Have you ever had a romantic relationship come to an end, then develop into a friendship? I certainly have. Several times. In that situation, sure, the romantic form of the relationship dies as does the sexual aspect. (Usually!) But focusing on what has died is largely unproductive. Meanwhile focusing on the inherent connection – the love that doesn’t die – allows other aspects of the love to emerge and develop. And presto change-o. The relationship changes form.
When my friend’s spouse survived a brain aneurism that left him physically and mentally incapacitated, the ways in which they could experience and share the love they had for one another disappeared. Died. No doubt about it. Yet her willingness to stay present and open to other ways of sharing and experiencing their love allowed the form of their relationship to morph into something else and it did. And her heart grew bigger.
It was no different when the love of my life up and died when he did. I endeavored then, quite consciously, to expand my own capacity to feel and experience the love that used to come through his beautiful human body, wondering if and how it could happen without that body (and whatever else went with it). And what do you know? Mission accomplished. Our soul mate, romantic, physical, 3D human relationship is definitely dead and gone but it has morphed into something else. It has endured and it is growing. Still. Just in a different form.

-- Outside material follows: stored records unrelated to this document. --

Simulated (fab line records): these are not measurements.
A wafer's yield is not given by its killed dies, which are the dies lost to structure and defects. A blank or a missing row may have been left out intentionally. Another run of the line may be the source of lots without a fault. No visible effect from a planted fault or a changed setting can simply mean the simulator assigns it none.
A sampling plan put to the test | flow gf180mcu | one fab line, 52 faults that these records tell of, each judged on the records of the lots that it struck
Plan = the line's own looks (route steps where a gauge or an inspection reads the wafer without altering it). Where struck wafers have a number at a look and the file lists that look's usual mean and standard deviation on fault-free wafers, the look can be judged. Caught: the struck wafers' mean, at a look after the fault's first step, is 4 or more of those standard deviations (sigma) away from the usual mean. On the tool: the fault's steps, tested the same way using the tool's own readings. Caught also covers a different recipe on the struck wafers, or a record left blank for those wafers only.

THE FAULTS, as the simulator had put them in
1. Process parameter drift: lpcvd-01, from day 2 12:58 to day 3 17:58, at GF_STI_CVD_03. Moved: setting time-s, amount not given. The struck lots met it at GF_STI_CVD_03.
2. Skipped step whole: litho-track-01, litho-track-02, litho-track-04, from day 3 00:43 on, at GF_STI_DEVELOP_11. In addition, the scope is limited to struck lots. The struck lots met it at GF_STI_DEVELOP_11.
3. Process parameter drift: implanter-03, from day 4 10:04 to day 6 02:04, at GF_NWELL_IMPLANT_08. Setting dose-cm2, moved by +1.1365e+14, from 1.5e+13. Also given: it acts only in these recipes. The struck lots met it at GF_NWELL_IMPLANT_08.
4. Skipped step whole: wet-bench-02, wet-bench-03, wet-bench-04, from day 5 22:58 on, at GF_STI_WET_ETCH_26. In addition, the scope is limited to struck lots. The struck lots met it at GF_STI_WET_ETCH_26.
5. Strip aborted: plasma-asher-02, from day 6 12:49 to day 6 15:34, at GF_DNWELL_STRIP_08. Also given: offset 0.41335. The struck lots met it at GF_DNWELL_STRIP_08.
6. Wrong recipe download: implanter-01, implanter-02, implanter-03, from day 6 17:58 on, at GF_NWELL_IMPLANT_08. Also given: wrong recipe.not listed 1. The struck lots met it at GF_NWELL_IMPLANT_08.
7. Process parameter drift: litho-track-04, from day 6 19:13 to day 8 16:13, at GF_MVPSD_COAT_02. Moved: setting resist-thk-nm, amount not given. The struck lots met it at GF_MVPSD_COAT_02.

I’ve come to believe that when our loved ones depart this plane, some things die, for sure. Yet much does not die. I’ll fall on a sword to argue for the notion that what doesn’t die – the love – is infinitely more important than what does die. And that our willingness to explore that love and what it can show and teach us will expand our human experience(s) in ways we never imagined.
Friend? Spirit guide? Guardian angel? Soul mate? Spiritual brother? The label means nothing while the experience means everything. Despite his death several years ago, our relationship journeys on. We are still connected, we can still communicate and instead of dwelling on all that we had, I can fully and wholeheartedly experience all that we have.